Didi Williams

“I aspire to create art that inspires others and makes people happy.”

– Didi Williams

My latest #inspirations4aspirations interview is with graphic designer, illustrator, and abstract collage artist @ilianamystery

Dionna “Didi” Williams creates some of the most remarkable images I see on instagram. Her abstract collage pieces are extremely colorful and eye-catching. I am always astounded – not just by the quality but also the quantity – of her work. Oftentimes, she posts multiple pieces a day and each one is as compelling as the last.

At first glance, her work appears to be “glitch art” or “data blending”. However, she makes her pieces using Photoshop by collaging photographs, illustrations and other elements. Whether these elements are recognizable as figures of pop culture or if they are abstracted beyond recognition, Didi leaves the viewer to interpret each piece. As someone who personally struggles to think or create in terms of true chaos – true abstraction – I really admire Didi.

This tribute fuses stained glass, cartoons, art nouveau, and glitch art. The lettering is inspired by typography on the 1862 stained glass window “King Arthur and Sir Lancelot” by textile designer William Morris. Given Didi’s layered textures I created spirals inspired by Gustav Klimt’s 1907 “Portrait of Adele Bloch-Bauer”. For a modern touch, I did a version of Didi’s cartoon avatar, using glitch art for texturing.

Dionna “Didi” Williams: in her own words

Where did you grow up? And where do you live now?

I’m a Georgia Peach. I grew up in Metro Atlanta within the suburbs and now I live in South Georgia in the Savannah Metropolitan Area.

Were you always artistic?

Yes, I’ve been drawing since I was seven. My biggest inspirations were the childhood cartoons that I used to watch with my dad. The four that really inspired me were Powerpuff Girls, Dexter’s Laboratory, My Life as a Teenage Robot, and Pinky and the Brain. My art style was actually inspired by Craig McCracken, Genndy Tartakovsky, and Rob Renzetti’s art styles that I grew up with. As for graphic design, I knew I wanted to go into that field since I was 13 and I was exposed to that world of digital art since I was 8 by my paternal grandmother and father.

Can you talk about your education background? Where have you studied?

I started taking graphic design classes in high school during my junior and senior year. I went to a magnet high school so I was able to take three classes there before I moved on to college. I attended Georgia Southern University for my Bachelor’s in Graphic Design and graduated two years ago.

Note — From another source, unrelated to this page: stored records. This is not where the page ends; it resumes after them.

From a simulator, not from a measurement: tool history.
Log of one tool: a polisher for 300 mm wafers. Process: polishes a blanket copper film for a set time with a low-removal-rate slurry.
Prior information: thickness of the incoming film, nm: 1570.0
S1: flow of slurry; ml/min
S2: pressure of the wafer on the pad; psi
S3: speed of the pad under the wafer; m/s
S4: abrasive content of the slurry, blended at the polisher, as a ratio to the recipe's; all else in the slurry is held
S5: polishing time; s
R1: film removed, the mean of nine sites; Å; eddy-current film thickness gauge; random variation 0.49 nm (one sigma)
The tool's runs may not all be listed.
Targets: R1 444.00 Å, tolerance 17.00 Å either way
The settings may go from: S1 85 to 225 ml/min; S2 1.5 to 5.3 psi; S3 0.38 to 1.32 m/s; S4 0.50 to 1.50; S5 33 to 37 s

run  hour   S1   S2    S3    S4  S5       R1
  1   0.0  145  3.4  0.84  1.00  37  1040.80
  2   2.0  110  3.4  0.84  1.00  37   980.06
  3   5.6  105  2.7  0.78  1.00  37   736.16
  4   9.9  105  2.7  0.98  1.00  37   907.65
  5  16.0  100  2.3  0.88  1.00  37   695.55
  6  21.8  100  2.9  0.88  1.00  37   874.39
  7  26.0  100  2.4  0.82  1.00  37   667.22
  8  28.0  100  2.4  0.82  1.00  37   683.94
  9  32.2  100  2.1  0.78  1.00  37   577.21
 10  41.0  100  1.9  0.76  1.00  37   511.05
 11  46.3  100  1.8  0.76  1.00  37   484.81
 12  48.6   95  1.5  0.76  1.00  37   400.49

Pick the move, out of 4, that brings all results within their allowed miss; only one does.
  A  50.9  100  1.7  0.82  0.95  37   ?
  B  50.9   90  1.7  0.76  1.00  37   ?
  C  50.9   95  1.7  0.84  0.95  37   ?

What excites you about graphic design?

It’s hard to explain sometimes what really excites me about graphic design. I mean I’ve always been fascinated with the design of objects and signs and such. And I think I have a good eye for detail. I was told from family members that I used to look at road signs and billboards and talk about how I liked the fonts they used and how they looked from when I was little. Honestly, I think I was just destined to become a graphic designer.

Can you talk a little about the graphic design work you’ve done?

I work for a little art center in the small town I’ve lived in for 6 years now, so I mostly design marketing materials for shows and galleries. I make logos for performances we put on, posters, brochures, and banners. Recently, I’ve enjoyed making stylized posters for different musical acts that we bring to the center. Posters are my favorite to make.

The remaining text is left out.